Soldiers of God
Trust, for me does not come easy. I'm ashamed to admit how many times I've said it to Jesus, but still sink back into the thoughts of self resistance. Probably hurting our lord time and time again. I think that's what it means by talking the talk but not walking the walk. Oh! How my heart yearns for the total surrender that so many of our beloved beautiful saints had. It's kind of scary to me. Falling totally backwards into the arms and care of something I can't see. THAT'S hard for me, especially when I'm praying for myself. I'm prideful and it shows when I fret and worry when the answer isn't in an instant. God forgive me. I do love Him so much.
Padre Pio says "Pray, Hope and Don't worry." I pray and pray and I hope and hope but still worry. Oh God grant me grace! Give me surrender, please. Often, He really does give me peace ...eventually. I'm sure it would come faster if I would surrender faster. I don't let it sustain me. I allow the evil one to enter fear into my mind and heart and then I'm back to square 1 with a tug of war. That could go on until my Jesus rescues me when I've had enough. Why can't I just surrender totally? Is my life so important that if God called me to Himself this very minute I shouldn't run to Him? I need to pray for Grace more. I'm so busy praying for everyone else, I forget to ask for the graces I need, and I need a lot of them. Patience, Humility, with God's will living in my heart and, oh, just everything.

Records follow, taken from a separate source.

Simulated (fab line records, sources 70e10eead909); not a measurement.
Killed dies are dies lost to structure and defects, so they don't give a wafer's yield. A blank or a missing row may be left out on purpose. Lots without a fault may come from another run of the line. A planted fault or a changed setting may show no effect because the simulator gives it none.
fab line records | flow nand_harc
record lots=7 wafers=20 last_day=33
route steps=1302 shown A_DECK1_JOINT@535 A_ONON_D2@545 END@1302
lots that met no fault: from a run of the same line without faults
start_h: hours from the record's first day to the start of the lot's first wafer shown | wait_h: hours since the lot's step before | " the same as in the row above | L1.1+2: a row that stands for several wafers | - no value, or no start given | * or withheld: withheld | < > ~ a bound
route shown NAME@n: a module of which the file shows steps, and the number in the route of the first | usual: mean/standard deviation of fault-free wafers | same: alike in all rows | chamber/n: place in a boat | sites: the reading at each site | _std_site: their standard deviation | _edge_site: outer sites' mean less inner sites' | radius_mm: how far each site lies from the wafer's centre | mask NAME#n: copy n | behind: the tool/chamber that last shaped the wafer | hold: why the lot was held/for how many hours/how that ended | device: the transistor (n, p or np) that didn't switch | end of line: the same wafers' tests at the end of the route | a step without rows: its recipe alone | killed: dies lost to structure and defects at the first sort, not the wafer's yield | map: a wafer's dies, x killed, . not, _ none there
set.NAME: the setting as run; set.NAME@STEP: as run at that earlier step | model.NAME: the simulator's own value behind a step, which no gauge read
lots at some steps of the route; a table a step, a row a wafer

I want this New year, if God will allow me, to be different. I want to love more and listen more. I want God to be proud of me instead of having to say to Him every night, "I know I've disappointed you again today". We're always so sorry after the fact. At least I am. I'm ashamed of myself. But, I get up in the morning, starting out so sincere and then I walk out into the world and something will mess with me. I'm like a shark ready to attack. Thinking I know better about so many things. But I don't listen. I'm ready to judge because I think I'm right. God forgive me. Give me the trust in you I desire for the well being of my soul. Teach me how to surrender. I know God won't let me down. He never does. He's not like me. So I'm going to quit acting like I can do His job and keep getting back on the train that's bound for heaven.
"Jesus, Once again, I surrender myself to you. Take care of everything."